In the past year, the utility has received 19 requests for power from developers considering locating data centers in the region. To meet the growth, Fernandez said OPPD will have to almost double its generation capacity in the next five years, adding an additional 3.2 GW to the 3.6 GW it has online.
“It is time for the industry as a whole to step up and continue to build what this country deserves,” he said. “This is one place where we really cannot afford to fail. We cannot afford to delay infrastructure.”
Fernandez, also vice chair of the Large Public Power Council, was in D.C. on Dec. 11 for a meeting of LPPC members to discuss their policy priorities for the administration of President-elect Donald Trump and the Republican-led Congress.
In an exclusive interview with NetZero Insider, he and Tom Falcone, who will become president of LPPC on Jan. 1, 2025, made a case for the public power business model as one that possibly is better suited to meet the imperatives of demand growth than regulated, investor-owned utilities.

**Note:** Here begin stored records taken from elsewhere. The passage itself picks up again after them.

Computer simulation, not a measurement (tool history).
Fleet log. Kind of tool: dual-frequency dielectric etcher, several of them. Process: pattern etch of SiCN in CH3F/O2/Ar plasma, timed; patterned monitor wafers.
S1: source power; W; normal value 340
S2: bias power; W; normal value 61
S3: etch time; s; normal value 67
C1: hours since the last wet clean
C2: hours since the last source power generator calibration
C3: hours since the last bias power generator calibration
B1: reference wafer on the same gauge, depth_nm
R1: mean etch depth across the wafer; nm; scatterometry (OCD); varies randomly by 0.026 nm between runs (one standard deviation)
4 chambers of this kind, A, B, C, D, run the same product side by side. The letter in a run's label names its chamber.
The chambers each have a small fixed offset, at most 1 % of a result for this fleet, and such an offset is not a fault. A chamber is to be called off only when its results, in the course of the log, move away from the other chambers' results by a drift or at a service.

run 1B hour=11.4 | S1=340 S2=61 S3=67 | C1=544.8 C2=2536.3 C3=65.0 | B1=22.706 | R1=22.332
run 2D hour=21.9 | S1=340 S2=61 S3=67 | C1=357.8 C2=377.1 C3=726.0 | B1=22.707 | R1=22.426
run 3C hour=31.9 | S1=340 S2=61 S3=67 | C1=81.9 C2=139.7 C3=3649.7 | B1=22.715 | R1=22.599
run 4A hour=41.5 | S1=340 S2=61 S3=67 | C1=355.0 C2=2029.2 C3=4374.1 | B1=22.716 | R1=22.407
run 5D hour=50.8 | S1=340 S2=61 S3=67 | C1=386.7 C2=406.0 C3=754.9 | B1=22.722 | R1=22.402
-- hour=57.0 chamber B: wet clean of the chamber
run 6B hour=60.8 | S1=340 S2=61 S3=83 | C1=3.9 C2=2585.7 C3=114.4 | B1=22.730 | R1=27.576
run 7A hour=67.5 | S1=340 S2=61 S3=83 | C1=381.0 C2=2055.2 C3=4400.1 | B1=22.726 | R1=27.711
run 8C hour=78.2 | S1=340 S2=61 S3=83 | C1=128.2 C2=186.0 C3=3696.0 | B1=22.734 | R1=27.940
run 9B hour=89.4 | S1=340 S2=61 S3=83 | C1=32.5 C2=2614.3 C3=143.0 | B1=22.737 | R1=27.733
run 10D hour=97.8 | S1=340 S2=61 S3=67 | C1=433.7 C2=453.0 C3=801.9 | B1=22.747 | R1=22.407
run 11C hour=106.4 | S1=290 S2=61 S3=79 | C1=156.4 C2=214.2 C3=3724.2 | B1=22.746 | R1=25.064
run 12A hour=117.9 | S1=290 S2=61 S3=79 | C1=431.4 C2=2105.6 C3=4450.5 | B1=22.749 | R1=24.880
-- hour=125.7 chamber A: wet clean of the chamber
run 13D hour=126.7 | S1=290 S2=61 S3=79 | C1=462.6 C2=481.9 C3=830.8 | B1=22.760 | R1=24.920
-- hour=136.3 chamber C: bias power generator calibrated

“We’re not for profit,” Falcone said. “We’re just here to serve our customers. We’re community governed, so we meet the priorities of our local communities,” which now include massive load growth for economic development, he said.
Utilities like OPPD also have closer ties to their communities, which can make permitting new generation or transmission projects easier, Fernandez said. Working through local permitting and zoning rules still can be difficult, he said, “but it helps tremendously when you have the community saying, ‘Oh, it’s my local utility who’s building. I’m willing to play ball with them more than someone we don’t know from out of state.’”
Fernandez also noted that hyperscalers like Google don’t come in only with new load, “they’re coming in with solutions. How do we make this work better for the community? How do we make this work and help the utility serve us and serve the community?”
One example: Google and OPPD negotiated a contract allowing the utility to use power from a wind farm Google owns in Kansas, Fernandez said.
Finally, public power, both LPPC members and the country’s more than 2,000 municipal utilities typically do not face the same hurdles in obtaining approvals from state regulators to launch new programs or pilots. OPPD has put 1 GW of new power online in 2024, Fernandez said.
“We’re not just talking and wringing hands,” he said. “We’re actually doing, delivering, putting steel in the ground, panels on the ground.”
Both Fernandez and Falcone recognize the challenges ahead will be considerable and complicated. Over the next five years, LPPC’s 29 members ― all large public power utilities in 22 states, serving more than 30 million customers ― must add 9 GW of power capacity at a cost of almost $70 billion.
If It Ain’t Broke
Falcone commutes between his home in New York, where he previously was CEO of the Long Island Power Authority, and D.C., where he talks with lawmakers about specific policies LPPC’s members would and would not like to see.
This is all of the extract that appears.